Eating weasels is wrong

I’m ploughing my way through the Mad Bish’s Speech. As Paul notes, its turgid stuff. At least you have to give him credit for getting religion back in the headlines.

Round about the end of page 2 I read this implies in turn that the Muslim, even in a predominantly Muslim state, has something of a dual identity, as citizen and as believer within the community of the faithful and I find it odd, because you can say exactly the same about a Christian (or Jew or Hindu or…). There is always a conflict between religious and secular law. As far as I know the clearest artciulation of the idea that the civil power must be supreme is Hobbes. But other than in US foreign policy, Hobbesian absolutism isn’t popular nowadays (errm, just like US foreign policy :-). In western society, its perfectly plain that the civil courts are superior to the religious ones; similarly, whenever science and religion conflict, science wins. This has become increasingly clear with recent court rulings, which of course I can’t cite and didn’t bother look up. Which is why the Bish’s introductory assertion that we might recall that, while the law of the Church of England is the law of the land, its daily operation is in the hands of authorities to whom considerable independence is granted. is barking: the Church has undoubtedly influenced the developement of civil law but has less influence on its day to day operation than the Press.

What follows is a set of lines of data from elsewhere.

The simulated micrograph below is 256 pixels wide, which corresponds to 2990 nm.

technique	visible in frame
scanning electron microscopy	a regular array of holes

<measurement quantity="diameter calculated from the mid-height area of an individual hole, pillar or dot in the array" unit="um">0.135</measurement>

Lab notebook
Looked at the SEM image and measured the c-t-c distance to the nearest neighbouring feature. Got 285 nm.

Continuing: when secular government assumes a monopoly in terms of defining public and political identity. There is a position – not at all unfamiliar in contemporary discussion – which says that to be a citizen is essentially and simply to be under the rule of the uniform law of a sovereign state, in such a way that any other relations, commitments or protocols of behaviour belong exclusively to the realm of the private and of individual choice. This is also odd. First off, we’re not citizens, we’re subjects, of Liz and Phil the Greek. Thats just semantics. But following Hobbes, I would argue that to be a citizen means not just to be under the rule of law but to submit to that law. Submission doesn’t mean reading out a pledge of allegiance – that you live in the country and have made no explicit declaration of rebellion is enough for implicit submission. But the last bit – about private and individual choice – is hard to interpret. Certainly, you cannot opt out of the law, if thats what he means.

Later on… If any kind of plural jurisdiction is recognised, it would presumably have to be under the rubric that no ‘supplementary’ jurisdiction could have the power to deny access to the rights granted to other citizens or to punish its members for claiming those rights. This in discussion of forced marriage and widows rights under sharia. Its curiously one-sided: a sharia court can’t take away rights (like the right to money) that a civil court would give; but presumably it can give rights? Otherwise, it would seem doomed to be giving exactly the same judgements that a civil court would give. He asserts that this is what the religious themselves would want, and says …any more than religious discipline should deprive one of access to liberties secured by the law of the land, which I don’t understand either. Reglious belief implies the loss of liberties, no? I mean, if you take it seriously, which of course we don’t. If you’re a Christian, for example, you have to give all your belongings to the poor (errm, sort of, go on don’t push me on that one).

After some dense but not very controversial stuff, comes the incredible claim …the sort of foundation I have sketched for a universal principle of legal right. Yes, thats right, he is claiming to lay out a new definition, a universal principle, of legal right. If he was really serious about doing so, it should be done in a speech all by itself, with all this imflammatory sharia stuff left well out, so people paid some attention to this important new principle.

Onto page 7 (nearly finished now…) I have been arguing that a defence of an unqualified secular legal monopoly in terms of the need for a universalist doctrine of human right…. This is a strawman. A secular monopoly is needed to prevent chaos, which is inevitable with overlapping juristictions. Its nothing to do with a doctrine of human right. It would be a pity if… the law’s function was accordingly seen as nothing but the securing of those liberties. Personally I’d prefer a Hobbesian version: the function of the law is to enforce contracts.

But the heart of all this, or at least the interesting bit, is it might be possible to think in terms of… a scheme in which individuals retain the liberty to choose the jurisdiction under which they will seek to resolve certain carefully specified matters. Who gets to carefully specify the matters? Presumably, the civil power does – so is still in control, and can at any time revoke this priviledge. What if the dispute has two sides, and the different sides cannot agree on a juristiction? This question is (a) bleedin’ obvious and (b) rather important. The Bish is silent.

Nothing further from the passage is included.